Organizing your Project

Introduction

Morepath does not put any requirements on how your Python code is organized. You can organize your Python project as you see fit and put app classes, paths, views, etc, anywhere you like. A single Python package (or even module) may define a single Morepath app, but could also define multiple apps. In this Morepath is like Python itself; the Python language does not restrict you in how you organize functions and classes.

While this leaves you free to organize your code as you see fit, that doesn’t mean that your code shouldn’t be organized. Here are some guidelines on how you may want to organize things in your own project. But remember: these are guidelines to break when you see the need.

Python project

It is recommended you organize your code in a Python project with a setup.py where you declare the dependency on Morepath. If you’re unfamiliar with how this works, you can check out this tutorial.

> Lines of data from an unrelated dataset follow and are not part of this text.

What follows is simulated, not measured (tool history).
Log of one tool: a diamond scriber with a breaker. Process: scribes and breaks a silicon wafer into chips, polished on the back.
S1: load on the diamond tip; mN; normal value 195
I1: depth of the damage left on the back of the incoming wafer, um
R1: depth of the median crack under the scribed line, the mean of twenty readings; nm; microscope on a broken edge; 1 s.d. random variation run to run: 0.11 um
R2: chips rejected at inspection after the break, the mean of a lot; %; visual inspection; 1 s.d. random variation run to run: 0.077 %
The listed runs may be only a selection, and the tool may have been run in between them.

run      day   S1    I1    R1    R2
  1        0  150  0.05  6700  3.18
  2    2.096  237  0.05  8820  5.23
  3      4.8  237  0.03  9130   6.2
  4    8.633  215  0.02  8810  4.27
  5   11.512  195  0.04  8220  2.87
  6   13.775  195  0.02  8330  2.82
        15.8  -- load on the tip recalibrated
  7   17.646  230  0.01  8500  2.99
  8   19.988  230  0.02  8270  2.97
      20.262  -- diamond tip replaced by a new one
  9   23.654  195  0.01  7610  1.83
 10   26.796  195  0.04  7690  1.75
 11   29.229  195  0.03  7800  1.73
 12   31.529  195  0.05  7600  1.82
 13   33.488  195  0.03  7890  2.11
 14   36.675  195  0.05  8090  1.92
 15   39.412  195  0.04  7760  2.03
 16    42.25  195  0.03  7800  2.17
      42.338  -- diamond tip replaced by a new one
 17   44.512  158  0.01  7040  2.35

Doing this is good Python practice and makes it easy for you to install and distribute your project using common tools like pip, buildout and PyPI. In addition Morepath itself can also load its code more easily.

Project layout

Here’s a quick overview of the files and directories of Morepath project that follows the guidelines in this document:

myproject
    setup.py
    myproject
         __init__.py
        main.py
        model.py
        [collection.py]
        path.py
        view.py

Project setup

Here is an example of your project’s setup.py with only those things relevant to Morepath shown and everything else cut out:

from setuptools import setup, find_packages

setup(name='myproject',
      packages=find_packages(),
      install_requires=[
         'morepath'
      ],
      entry_points={
         'console_scripts': [
          'myproject-start = myproject.main:main'
          ]
      })

This setup.py assumes you also have a myproject subdirectory in your project directory that is a Python package, i.e. it contains an __init__.py. This is the directory where you put your code. The find_packages() call finds it for you.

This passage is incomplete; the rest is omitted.